Since I've sat down and started to write. Truthfully, I've been terrified to for fear of what I might say. Let me just get this straight: anything that I say on here that may seem offensive to you is not me meaning for it to be. I say what's on my mind; an aspect that I should perhaps learn to tone down but then again why? Most of us spend our entire lives half living-not taking chances and not saying what we really feel. Well that's stupid. 86400 seconds in day. Thats it. 525600 minutes. To you that may seem irrealevant but that is a factor for me. While living in Bangkok, I was only half living. I didn't say what I really felt, I wasn't honest-I lied, I decieved all because of this preconcieved notion that that was what it took to fit in. How wrong I was. Becuase of my actions, a lot of people there have the wrong first impression of me. It's sad but true and even more I really can't do a damn thing to change it. People really only get one chance in life and once you've screwed that up, well sorry no second chances. Bangkok is unforgiving of me, I am lucky to have the few amazing friends that I do there. They literally keep me going, to this day.

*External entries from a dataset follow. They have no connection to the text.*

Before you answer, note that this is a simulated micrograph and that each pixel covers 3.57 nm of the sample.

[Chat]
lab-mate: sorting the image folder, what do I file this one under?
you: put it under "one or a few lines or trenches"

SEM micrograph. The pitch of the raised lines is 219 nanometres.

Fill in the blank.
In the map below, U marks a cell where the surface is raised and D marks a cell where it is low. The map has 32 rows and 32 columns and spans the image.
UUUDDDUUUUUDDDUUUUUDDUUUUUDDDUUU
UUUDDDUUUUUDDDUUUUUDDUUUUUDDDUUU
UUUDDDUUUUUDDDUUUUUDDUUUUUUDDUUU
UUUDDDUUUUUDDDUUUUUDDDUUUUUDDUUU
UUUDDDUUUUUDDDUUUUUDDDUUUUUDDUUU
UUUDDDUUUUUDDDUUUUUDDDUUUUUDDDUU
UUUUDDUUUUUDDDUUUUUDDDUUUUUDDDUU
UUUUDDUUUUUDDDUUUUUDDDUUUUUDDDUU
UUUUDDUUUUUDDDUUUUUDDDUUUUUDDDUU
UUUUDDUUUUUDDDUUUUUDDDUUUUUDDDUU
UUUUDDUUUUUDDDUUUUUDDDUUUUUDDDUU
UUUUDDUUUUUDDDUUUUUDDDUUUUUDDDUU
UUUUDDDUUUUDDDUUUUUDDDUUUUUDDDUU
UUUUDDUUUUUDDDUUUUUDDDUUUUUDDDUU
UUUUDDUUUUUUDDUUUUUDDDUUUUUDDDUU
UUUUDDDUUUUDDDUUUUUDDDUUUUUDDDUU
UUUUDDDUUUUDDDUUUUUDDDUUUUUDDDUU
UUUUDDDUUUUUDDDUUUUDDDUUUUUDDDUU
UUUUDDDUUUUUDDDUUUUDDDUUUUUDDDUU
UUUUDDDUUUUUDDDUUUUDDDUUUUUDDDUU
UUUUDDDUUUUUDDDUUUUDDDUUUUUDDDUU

Moving to San Clemente was like a wake up call. My second chance and I was determined to make the most of it. & I think I did or at least I'd like to think so. I was definately an odd ball out moving here, people were skeptical at first of me but I think I've really found my little niche amidst the some 3000 kids that attend this school. Some of them are amazing and some I have yet to meet-but I'd like too. I'd like to think moving here has changed me for the better. The same things that once upset me in the past now don't even phase me. When I look at my life in Bangkok, I feel like an outsider looking in. I don't even recognize that person anymore and I'm not sure I want too. She and I are very different, I wish people there would see that.

While I'm on the subject of Bangkok, I guess I better come out and say this now. To the lot of you who have poor judgement of me-I'm sorry. I'm sorry my actions caused you to percieve me this way, I'm sorry if I was ever mean, dishonest, or talked behind your back. I'm sorry if I hurt you. You can either choose to accept my apology or you can continue living life with this thought of me. Truthfully, I don't care anymore. I have too much good in my life to continue to dwell upon the past. I can honestly say that your opinions of me no longer matter. I don't live there anymore, I'm not apart of your world. Yet some of you have tried to drag me back in by writing negative things on my formspring. I will admit it hurt & sadden me to see some things that were written-especially the comments that I know personally came from a person I thought was one of my good friends. To that person (VH) I do not know what I did to cause you say such atrocious things to me. Your words caused me to question everyone in Bangkok. Friends that shouldn't have been were put under speculation because I let your words get to me. Well no mas. It's no question you and I are sharing our differences right now, mainly because we share one person who is very important in both of our lives. I feel like you're playing her. That's my honest opinion amoung others but I didn't come on here to belittle you. So moving on.

Well thats it for now I suppose. I feel like I'm closing a large chapter in my life and focusing in on the new one. Life is good, did I mention that? I've always wondered what true happiness felt like, I've always hoped that one day I would find it and finally I have. I know I'm not going to feel this way forever, hell tomorrow might be hell but whats life without its ups and downs right? To the people in my life who love me-thank you. it really means the world to me.